Faced with this obstacle, the Grupo Octubre team set out to train a computer vision algorithm with images from their own archive and with databases from a Latin American context. In addition, they proposed the idea of creating a tool that could be accessed by the entire Latin American journalistic community.

This is how Visión Latina, a platform that uses artificial intelligence trained specifically for Latin American media, was born. The project, developed as part of the Google News Initiative's Innovation Challenge 2021, helps Latin American journalists and media to identify personalities in their audiovisual footage and allows them to contribute to the learning of algorithms with their own material.

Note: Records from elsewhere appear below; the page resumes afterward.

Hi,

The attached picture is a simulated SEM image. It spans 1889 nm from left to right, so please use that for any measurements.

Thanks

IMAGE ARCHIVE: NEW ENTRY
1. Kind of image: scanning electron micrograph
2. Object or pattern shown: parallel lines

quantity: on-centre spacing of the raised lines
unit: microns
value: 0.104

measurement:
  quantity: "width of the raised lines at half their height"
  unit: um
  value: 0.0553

"What Visión Latina simply does is that it provides a tool to the whole community so they can upload footage and recognize who those people are and transcribe it," Nicolás Russo, product manager of Grupo Octubre, told LJR. He added that the project took a year to complete, from January 2022 to its launch in January of this year.

At present, the platform is already being used by Canal 9 and Página 12, which belong to Grupo Octubre. But it is already available to other news outlets in the region to make use of it.

In mid-2022, Pinto and Russo took the idea behind Visión Latina to the JournalismAI Fellowship, an initiative of JournalismAI, a project of Polis, the London School of Economics' journalism think-tank. In this fellowship, journalists and tech staff from news outlets around the world work in teams, for six months, to develop artificial intelligence projects that can be useful to journalism.

Grupo Octubre representatives teamed up with Sara Campos, from El Surtidor (Paraguay); and Raymund Sarmiento and Jaemark Tordecilla, from GMA Network (Philippines), who had similar interests in using computer vision of images to streamline processes in their newsrooms.

"GMA had the idea of applying artificial intelligence to video so, for example, if you fly a drone over a highway [...] that the algorithm realizes that there's a lot of traffic," Russo said. “And the guys from El Surtidor wanted to apply artificial intelligence technology so the illustrations they make are easily recognized by search engines.”

Based on Visión Latina, the team developed a protocol so that the image recognition algorithm trained with a Latin American context can be shared with other newsrooms. They in turn can contribute their own databases to make it “smarter.”

This is how Image2Text was created, an API (application programming interface) that provides access to an artificial intelligence model similar to that of Visión Latina and which is built in such a way that each user can contribute to its training.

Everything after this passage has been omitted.